Posted: Tue Jan 27, 2015 4:07 pm
by denjohn
http://jessescrossroadscafe.blogspot.co ... force.html
This is a terrific article, right on point, getting the bigger picture that almost all economic writers are missing, or failing to state in a clear and direct manner without mincing words. The moneyed interests are not beneficent wealth creators doing God's work and creating jobs and value. These are more like white collar criminals who are able to bend the law to their will, acting like parasites on the real economy.
"Wall Street’s overarching function today is that of an institutionalized wealth transfer mechanism, propped up by compromised regulators and a dysfunctional Congress."
Our society is out of balance and distorted as a result. Corporations take precedence over people, and money directs the course of public policy and foreign entanglements, to its own ends. And the people are left to suffer.
And shame on the liberal economists, who will promote stimulus of any sort in their ideological fervor, and cheerlead the results along with the White House, without being mindful that stimulus in itself is not a good thing, if it stimulates the wrong things. QE is not an effective means of stimulus for the real economy, but it is a windfall and a sinecure for the financial sector and the one percent.

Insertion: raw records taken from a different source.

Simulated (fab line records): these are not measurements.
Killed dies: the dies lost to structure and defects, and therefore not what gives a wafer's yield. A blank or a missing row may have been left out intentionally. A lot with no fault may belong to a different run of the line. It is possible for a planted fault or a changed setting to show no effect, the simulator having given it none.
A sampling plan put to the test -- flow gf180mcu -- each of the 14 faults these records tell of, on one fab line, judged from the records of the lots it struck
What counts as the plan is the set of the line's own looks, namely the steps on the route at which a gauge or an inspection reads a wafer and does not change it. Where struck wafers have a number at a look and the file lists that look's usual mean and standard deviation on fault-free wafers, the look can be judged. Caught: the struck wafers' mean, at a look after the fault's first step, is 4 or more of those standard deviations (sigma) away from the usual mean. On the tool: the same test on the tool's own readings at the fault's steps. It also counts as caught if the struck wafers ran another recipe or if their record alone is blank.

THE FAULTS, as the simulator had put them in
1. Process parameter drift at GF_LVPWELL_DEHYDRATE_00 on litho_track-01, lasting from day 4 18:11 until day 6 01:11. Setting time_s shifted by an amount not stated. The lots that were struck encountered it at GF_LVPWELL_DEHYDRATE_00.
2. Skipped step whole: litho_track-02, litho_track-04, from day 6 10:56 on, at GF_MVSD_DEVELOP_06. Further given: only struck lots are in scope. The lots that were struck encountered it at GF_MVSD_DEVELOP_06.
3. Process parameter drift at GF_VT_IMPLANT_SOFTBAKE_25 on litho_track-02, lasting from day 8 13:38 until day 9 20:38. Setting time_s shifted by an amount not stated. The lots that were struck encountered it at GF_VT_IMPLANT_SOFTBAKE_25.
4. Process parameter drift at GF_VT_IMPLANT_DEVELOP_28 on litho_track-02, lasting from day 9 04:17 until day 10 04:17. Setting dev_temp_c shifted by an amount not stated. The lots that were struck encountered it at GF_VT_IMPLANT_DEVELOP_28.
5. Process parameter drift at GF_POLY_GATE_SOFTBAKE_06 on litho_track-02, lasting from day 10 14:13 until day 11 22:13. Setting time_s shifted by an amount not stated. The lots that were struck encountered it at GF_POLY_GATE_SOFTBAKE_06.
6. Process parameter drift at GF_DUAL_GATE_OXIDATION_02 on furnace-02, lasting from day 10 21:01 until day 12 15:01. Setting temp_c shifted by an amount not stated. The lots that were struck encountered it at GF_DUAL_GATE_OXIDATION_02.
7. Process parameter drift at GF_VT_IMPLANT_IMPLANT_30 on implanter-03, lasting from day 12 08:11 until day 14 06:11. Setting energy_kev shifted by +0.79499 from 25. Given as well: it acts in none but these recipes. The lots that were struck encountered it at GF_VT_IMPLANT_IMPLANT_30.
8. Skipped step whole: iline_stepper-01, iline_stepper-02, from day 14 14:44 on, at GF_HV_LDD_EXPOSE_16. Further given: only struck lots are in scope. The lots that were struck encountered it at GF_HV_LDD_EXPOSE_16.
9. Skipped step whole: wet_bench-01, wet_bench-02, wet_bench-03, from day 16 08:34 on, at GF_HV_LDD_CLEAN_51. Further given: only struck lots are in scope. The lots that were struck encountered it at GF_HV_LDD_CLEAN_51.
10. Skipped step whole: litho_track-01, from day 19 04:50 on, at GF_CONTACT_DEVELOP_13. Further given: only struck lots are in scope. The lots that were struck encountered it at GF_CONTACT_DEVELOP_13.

Re: Wall Street As a Negative Economic Force: Looting Will C

Posted: Tue Jan 27, 2015 5:01 pm
by Amskeptic
denjohn wrote:http://jessescrossroadscafe.blogspot.co ... force.html
And shame on the liberal economists, who will promote stimulus of any sort in their ideological fervor, and cheerlead the results along with the White House, without being mindful that stimulus in itself is not a good thing, if it stimulates the wrong things. QE is not an effective means of stimulus for the real economy, but it is a windfall and a sinecure for the financial sector and the one percent.

I took issue with this one. There is a tedious "false equivalence" effort to make sure to give examples of "both sides".

Who are the liberal economists who promoted Quantitative Easing? I only remember how desperately they urged Congress to enact infrastructure rebuilding NOW with high unemployment and record low interest rates.

Even here January 2015, record low gas prices my god we could increase the federal gas tax for the first time in 18 years to help rebuild our roads and those stupid republicans are once again saying, "that is dead on arrival" while they plan to sue Obama for his immigration directive.

Now, I wonder how we are going to falsely equivocate the gas tax suggestion in some future article describing the impending new collapse of the American economy?
Colin

Re: Wall Street As a Negative Economic Force: Looting Will C

Posted: Tue Jan 27, 2015 5:53 pm
by denjohn
Who are the liberal economists who promoted Quantitative Easing?
Some would consider Paul Krugman.

Re: Wall Street As a Negative Economic Force

Posted: Wed Jan 28, 2015 2:12 am
by denjohn
I took issue with this one. There is a tedious "false equivalence" effort to make sure to give examples of "both sides".
I thought perhaps I missed something, so reread the linked article.
I still do not see two sides represented or any equivalence.
The two sides I do see are Wall Street, compromised regulators, a dysfunctional Congress (and economists, of any stripe, who promote QE as 'an effective means of stimulus for the real economy') versus the rest of us, those who "are too little to matter, except as a convenient source of their income."
I read the author daily and know that he is not picking on just liberal ecomomists, but rather shaming those who support the interests of the elite.
I hate to detract from the substance of what I thought a fine article, but Colin, please clarify the 'both sides' and the tedious false equivalence you refer to.
That seemed to come from a need to defend anything with the word 'liberal' in the sentence.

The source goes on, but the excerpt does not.